Enh. Request : VIEW Definitions to span multiple databases?

(1) By midijohnny on 2022-02-18 12:50:48 [link] [source]

I am trying to work out a way of using multiple DBs in analogous way that you 'import' or 'require' libraries in imperative programming languages. In particular packaging up (maybe complex/long) SQL queries as VIEWS and re-using them across projects.

So: for instance - creating a set of views/tables in a 'util' schema. One limitation seems to be that you cannot span multiple schemas. That is: you cannot build a VIEW in 'util' (say) which references any other schemas.

You can create a view which does this (implicitly - using unqualified schema) - but the view will fail at runtime.

Is there a good reason to disallow this? (Maybe to stop 'schema-injection' attacks? Somebody crafting a bad schema to replace existing views etc?)

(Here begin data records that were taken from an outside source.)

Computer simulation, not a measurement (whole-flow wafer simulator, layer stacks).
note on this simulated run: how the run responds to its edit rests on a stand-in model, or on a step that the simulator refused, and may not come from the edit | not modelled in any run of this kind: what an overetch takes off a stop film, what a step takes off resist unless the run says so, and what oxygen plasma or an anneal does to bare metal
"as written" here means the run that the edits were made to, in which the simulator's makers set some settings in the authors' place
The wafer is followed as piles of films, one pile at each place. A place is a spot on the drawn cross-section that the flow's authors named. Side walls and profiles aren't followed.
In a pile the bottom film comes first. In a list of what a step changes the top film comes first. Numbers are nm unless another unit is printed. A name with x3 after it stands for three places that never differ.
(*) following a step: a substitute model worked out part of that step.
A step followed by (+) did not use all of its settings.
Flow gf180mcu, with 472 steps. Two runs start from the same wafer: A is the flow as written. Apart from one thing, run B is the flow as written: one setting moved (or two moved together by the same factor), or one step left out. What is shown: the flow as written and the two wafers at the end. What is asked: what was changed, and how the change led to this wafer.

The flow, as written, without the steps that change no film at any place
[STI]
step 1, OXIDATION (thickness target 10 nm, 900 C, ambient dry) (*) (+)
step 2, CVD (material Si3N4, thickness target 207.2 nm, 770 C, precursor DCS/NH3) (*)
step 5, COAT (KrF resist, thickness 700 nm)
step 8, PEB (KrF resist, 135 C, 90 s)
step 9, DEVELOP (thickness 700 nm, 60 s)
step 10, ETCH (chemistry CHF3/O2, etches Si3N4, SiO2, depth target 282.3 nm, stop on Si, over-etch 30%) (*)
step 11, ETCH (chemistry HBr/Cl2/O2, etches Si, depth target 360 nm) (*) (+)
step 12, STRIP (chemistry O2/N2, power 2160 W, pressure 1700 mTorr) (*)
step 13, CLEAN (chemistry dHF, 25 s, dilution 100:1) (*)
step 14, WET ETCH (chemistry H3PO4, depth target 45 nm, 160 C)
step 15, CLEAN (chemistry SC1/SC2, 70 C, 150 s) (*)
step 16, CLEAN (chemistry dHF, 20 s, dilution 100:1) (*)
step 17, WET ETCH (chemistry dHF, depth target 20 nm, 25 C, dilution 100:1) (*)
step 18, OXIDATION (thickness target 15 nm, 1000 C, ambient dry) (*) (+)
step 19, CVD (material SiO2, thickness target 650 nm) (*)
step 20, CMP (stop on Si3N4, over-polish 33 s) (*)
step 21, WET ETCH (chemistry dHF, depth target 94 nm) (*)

I note that it is possible to create a view in the same schema which fails at runtime: so in that sense the 'runtime issue' already exists.

.shell rm -f 'util.db'
.shell rm -f 'main.db'

.open 'main.db'
CREATE TABLE pixel(x,y,colour_id NOT NULL, PRIMARY KEY (x,y) );
INSERT INTO pixel VALUES (0,0,1), (0,1,1), (1,0,2);

ATTACH DATABASE 'util.db' AS util;
CREATE TABLE util.lookup(colour_id,colour_name);
INSERT INTO util.lookup VALUES (0,'red'), (1,'green'), (2,'blue');

SELECT * FROM pixel NATURAL JOIN util.lookup;

-- All works up to here.

-- Attempt 1: define view in UTIL schema; referencing (unqualified) main table + qualified 'util' (i.e. same as view) schema:
-- View is created without error:
CREATE VIEW util.v_lookup AS
SELECT * FROM pixel NATURAL JOIN util.lookup;
-- But fails at runtime:
SELECT * FROM util.v_lookup; -- 'Error: no such table: util.pixel'

-- Attempt 2: define view in MAIN schema (fully qualified, explict 'main')
-- View does not create

-- CREATE VIEW main.v_lookup AS -- view v_lookup cannot reference objects in database util
-- SELECT * FROM pixel NATURAL JOIN util.lookup;

(2.1) By MBL (UserMBL) on 2022-02-18 14:46:33 edited from 2.0 in reply to 1 [link] [source]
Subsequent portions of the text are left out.